KINGSTON, PENNSYLVANIA -- I had an account with AOL and I cancelled it. A short time after that a friend of mine noticed that someone was on AOL using my screen name and account with my personal pictures and all at different times of the day and night. I called AOL customer service and got the call this number, call that number, talk to this person. What was sort of amusing but yet was not funny, was when I would call their customer service number and talk to their agent, he or she would argue with me and say, "No sir, your account has been cancelled. It is not possible for you to be online with your AOL account." I would then instruct them to go online and see for themselves.
After a brief period of time, they would come back on the line and tell me that indeed someone was online with my account. I was told that the problem would be resolved within 24 hours. I went through this scenario a couple of times and after that I had had enough so I contacted the CEO's office at AOL, spoke with someone in his office, faxed and emailed them my information and informed them that if my problem was not resolved within 72 hours I would contact people I know at every level of the federal and state government.
Also I would have to contact an attorney to protect my interests if anything happened to me as a result of this person being on line with my screen name and account. Needless to say whoever was using my screen name and account was no longer on AOL within 12 hours after my contact with the CEO's office. My complaint was resolved to my satisfaction as a result of my contact with the CEO's office.
CUPERTINO, CALIFORNIA -- I don't have an AOL account, but helping a friend to leave AOL to Comcast. I am helping this friend transfer his email address book. To do so is an absolute mess, a mess by design. I transferred my own AT&T email address book to other email accounts in minutes. I am in the computer business for 30 years and work with fairly sophisticated applications. So, when you go through an overly complex procedure to perform something you know should be simple, there is usually an underlying motive. The motive is that you'll stay with AOL if you see before you the effort involved in re-entering your address book for another service.
I've tried everything and haven't yet done the conversion. But, I won't give up. It's sad when a company's business strategy is to hold on to customers through technical intimidation rather than superior service. I still don't get why one even needs AOL and their overpriced service.

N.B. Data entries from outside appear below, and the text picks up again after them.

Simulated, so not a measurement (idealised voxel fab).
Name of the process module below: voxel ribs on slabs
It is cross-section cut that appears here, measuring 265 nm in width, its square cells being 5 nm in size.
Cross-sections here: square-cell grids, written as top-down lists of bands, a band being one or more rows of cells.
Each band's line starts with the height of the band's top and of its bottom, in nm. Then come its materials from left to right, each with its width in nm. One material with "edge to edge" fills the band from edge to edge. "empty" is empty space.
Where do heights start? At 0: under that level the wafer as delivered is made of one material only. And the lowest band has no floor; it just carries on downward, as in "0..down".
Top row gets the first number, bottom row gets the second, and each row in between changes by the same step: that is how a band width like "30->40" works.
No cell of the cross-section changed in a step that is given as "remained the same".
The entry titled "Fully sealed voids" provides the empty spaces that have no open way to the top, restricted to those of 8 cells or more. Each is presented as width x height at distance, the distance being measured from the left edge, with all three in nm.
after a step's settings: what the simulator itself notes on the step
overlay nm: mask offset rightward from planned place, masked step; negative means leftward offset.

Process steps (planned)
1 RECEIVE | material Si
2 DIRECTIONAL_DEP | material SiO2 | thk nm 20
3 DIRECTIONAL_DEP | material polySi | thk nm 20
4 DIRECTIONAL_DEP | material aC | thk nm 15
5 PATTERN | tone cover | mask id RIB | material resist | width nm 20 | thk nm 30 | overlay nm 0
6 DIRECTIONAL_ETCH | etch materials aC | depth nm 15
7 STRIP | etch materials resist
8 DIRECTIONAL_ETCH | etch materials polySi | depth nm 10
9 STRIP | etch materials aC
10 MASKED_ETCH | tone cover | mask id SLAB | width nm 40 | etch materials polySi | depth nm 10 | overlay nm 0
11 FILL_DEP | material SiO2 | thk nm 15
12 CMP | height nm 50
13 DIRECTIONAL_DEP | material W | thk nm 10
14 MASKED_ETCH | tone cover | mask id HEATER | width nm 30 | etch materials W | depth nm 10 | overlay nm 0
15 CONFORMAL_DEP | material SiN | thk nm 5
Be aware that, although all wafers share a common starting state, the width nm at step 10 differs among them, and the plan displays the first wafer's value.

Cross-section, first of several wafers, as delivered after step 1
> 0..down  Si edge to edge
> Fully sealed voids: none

DETROIT, MICHIGAN -- I used my Visa debit card and signed up with AOL's "RISK FREE" 90-day service on 1-18-2007. Unbeknownst to me, I was at "Risk" of being billed $25.90 thirty days after using the service. When I called AOL to complain I was on hold for over 25 mins only to be disconnected.
When I finally was able to speak with ** (I'm sure this is not his real name) in their billing dept. he explained that their 90-day "Risk Free" isn't really FREE! That this "Free" service would actually cost me $25.90 per mo. Then and only then if I'm not satisfied with their service I could call and cancel and I would be refunded my $25.90 X 3 mo, which equals $77.70, but only if I cancelled within my 90-day "Risk Free" trial period. What the hell, is AOL that desperate for customers that they have to stoop to word trickery????
Hey, I'm from Detroit and if you set something on the curb and put a "FREE" sign on it that means it's free. Not that you can use it for a while then I'm going to knock on your door one day and say," Remember that old couch I threw out on the curb? Well I know I said it was free, but not really. You owe me $77.70 for using it the last 3 mo. My bad."
I found this service to be VERY slow. Although, the company makes a claim that their "Web Accelerator (allows) for up to 5x faster web surfing". That is a lie. It was slower than my "Plain Jane" service. Today, I was trying to cancel a subscription with Netscape Internet Service. After being transferred to appropriate department, I was informed that if I cancelled my subscription, I would be charged an $89 cancellation fee. I asked why and was told I had a 12 month commitment.
Also, I was advised that if I disconnected the phone call, I would immediately be charged the $89 cancellation fee. They went on to tell me they had to read me some legal notice of my rights. What rights? You just told me I don't have the right to cancel. Be very careful before signing up with this company. They will not get any further business from me.
Spent the day on the phone with Mom trying to find out what had her upset. BACKGROUND: Dad died in March quite unexpectedly. Her answer to feeling alone - open a Netscape account. She decided this week that she needed to be in an assisted living facility and would be leaving her home with so many fond memories of a good life.
While arranging the turn-off of utilities, one company stood out like the wonderful people they are - Netscape (ISP). These wonderful people, in their best broken South Asian English, told her "sure, but you will still have to pay for the full year of service even though you are moving into assisted living and can't take your computer with you".
Maybe I am out of line here, but forcing a distraught widow leaving her home for good to pay for a service she can't use is despicably immoral at best. I hope Jim Barksdale's family gets the same wonderful assistance we received. Thanks Netscape - for nothing.
The problem with AOL is that it doesn't like to lose even in a game like hearts. The games will load you with clubs 90% of the time - this ensures that you will get the queen of spades 90% of the time. The queen of spades has a 13 point value in a game of 26 points. The object of the game is to get the least number of points, the first player to reach 100 points is the loser. You can play hearts for hrs over days and not Win one game. The game knows exactly everyone's cards and plays accordingly.
There are four player - 3 run by the game and the human player. This of course guaranties a winning rate of better that 90% of the time. This game absolutely cheats. I have gone so far a writing to the FCC in this regard. I am also contemplating writing letters to their sponsors now we know why Time Warner dropped AOL.